Catching A Killer
(Memphis) On the streets of Memphis, gangs and guns go hand in hand. Therefore, members of law enforcement can’t fight one without fighting the other.
WREG got an inside look at how police are using the latest technology to track firearms used in violent crimes.
According to statistics from the Memphis Police Department, 110 of the 132 homicides for 2013 involve a firearm. Roughly a fourth are tagged as gang related.
If the latter number seems puzzling, considering Memphis’ gang problem, it’s because experts say it’s not a true reflection of what they’re dealing with.
For example, the Multi-Agency Gang Unit currently has 55 pending homicide cases involving gang members.
It’s the same unit that prosecuted the case of Dexter Cox. He was convicted for killing three people, and has received multiple life sentences.
According to prosecutors, Cox was a gang member with a notorious love for guns.
However, because the murders had nothing to do with gangs, the case wasn’t tagged as gang-related.
The Cox case also serves as an example of how technology plays a key role in investigations.
There was evidence scattered at each crime scene that ended up serving as pieces of a puzzle to connect the three murders.
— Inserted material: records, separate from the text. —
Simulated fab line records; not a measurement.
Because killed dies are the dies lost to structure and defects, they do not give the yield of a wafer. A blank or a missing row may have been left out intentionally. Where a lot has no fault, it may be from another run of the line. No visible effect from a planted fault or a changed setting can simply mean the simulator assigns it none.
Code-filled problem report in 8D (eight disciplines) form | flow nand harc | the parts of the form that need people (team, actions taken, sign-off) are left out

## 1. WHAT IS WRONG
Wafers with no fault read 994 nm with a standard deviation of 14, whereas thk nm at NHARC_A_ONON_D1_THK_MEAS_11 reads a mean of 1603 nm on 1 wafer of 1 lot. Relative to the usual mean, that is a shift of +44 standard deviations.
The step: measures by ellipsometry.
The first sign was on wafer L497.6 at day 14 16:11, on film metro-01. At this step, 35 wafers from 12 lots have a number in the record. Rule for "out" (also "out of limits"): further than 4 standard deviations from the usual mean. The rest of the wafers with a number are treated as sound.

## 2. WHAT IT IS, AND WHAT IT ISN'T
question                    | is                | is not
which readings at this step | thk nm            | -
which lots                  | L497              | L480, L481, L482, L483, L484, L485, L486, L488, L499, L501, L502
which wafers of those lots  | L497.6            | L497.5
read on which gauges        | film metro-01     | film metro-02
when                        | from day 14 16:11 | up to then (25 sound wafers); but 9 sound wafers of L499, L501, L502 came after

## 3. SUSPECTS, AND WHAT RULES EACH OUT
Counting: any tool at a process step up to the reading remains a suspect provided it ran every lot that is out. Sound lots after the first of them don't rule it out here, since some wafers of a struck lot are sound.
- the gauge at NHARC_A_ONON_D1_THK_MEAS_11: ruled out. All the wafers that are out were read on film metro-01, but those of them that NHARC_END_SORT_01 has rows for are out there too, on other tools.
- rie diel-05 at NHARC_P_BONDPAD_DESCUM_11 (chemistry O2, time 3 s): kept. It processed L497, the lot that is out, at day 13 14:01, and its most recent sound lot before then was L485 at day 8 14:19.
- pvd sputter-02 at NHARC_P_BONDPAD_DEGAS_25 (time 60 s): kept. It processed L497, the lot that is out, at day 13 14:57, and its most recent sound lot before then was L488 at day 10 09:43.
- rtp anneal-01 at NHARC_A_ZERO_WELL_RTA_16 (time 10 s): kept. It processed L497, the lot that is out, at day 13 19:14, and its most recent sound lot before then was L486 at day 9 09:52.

Police collected shell casings and other gun evidence, then sent it to the Tennessee Bureau of Investigation Western Tennessee Crime Lab for ballistics testing.
It’s where lab techs use sophisticated microscopes to look at markings on evidence.
They can determine how many guns were used in a crime, and match bullet fragments and shell casings to a gun.
Ray Lepone is the Chief Prosecutor for Shelby County’s Multi-Agency Gang Unit.
He says, “If you can get a piece of evidence that is scientifically sound for instance like shell casings or obviously the murder weapon, now you are dealing with a piece of evidence that can’t be manipulated.”
Lepone served as the lead prosecutor in the Cox case where ballistics played a major roll.
In October 2007, the TBI matched cartridge casings from two, separate murders. The same .40-caliber gun was used in each.
Police had no suspects until three months later when the same gun was used to kill Lt. Ed Vidulich of the Memphis Police Department.
W.D. Merritt was the lead detective on the case.
“I got a call early that morning and my supervisor called me and said they had found Lt. Vidulich shot to death in his house.”
Merritt said, “You could tell some things had been messed around, the house had been disturbed, then we found him there and found the shell casings.”
From the beginning, there were rumors of extortion, stolen guns, and a mystery man named Tony Smith.
As Merritt and his team began to peel back the layers of this case, they stumbled upon a major break three days after Lt. Vidulich was killed.
An officer looking into Tony Smith learned about a teen being arrested for shooting a gun across the street from Frayser High School.
That teen was Dexter Cox.
“This officer was able to identify Dexter Cox as Tony Smith who was in the home of Ed Vidulich when he called to report the burglary,” Lepone says.
Police also knew a gun was missing from Vidulich’s house. Merritt then got the serial number from the gun Cox was arrested with.
“The serial number on that gun matched the box, the empty gun box that was inside it, Vidulich’s house,” Merritt added.
This was enough for police to bring Cox in for questioning.
Oddly enough, they picked him up at the Criminal Justice Center where he’d shown up for a hearing on that misdemeanor charge.
Merritt told WREG, “We knew we had some real good evidence at this point, but we still had to be able to put, to prove that Dexter pulled the trigger.”
Cox gave multiple statements over the next two days and eventually confessed to killing Lt. Vidulich.
“When Dexter Cox is sitting across from the police and confessing to one murder, what he did not realize at the time was he was confessing to three,” Lepone explains.
That’s because what Cox didn’t know at the time, is that police had already matched ballistics from Vidulich’s case to the October murders.
Merritt says Cox eventually led them to the gun.
“Then we were able to actually find the murder weapon when Dexter told us where it was hidden.”
While the confession sealed it, the ballistic evidence put all the pieces together.
“It’s invaluable to have that technology to be able to do that in these cases,” says Lepone.
According to law enforcement, it’s actually rare for police to recover the murder weapon.
Guns change hands quickly and criminals know how to get rid of them, making the technology even more critical when the gun is found.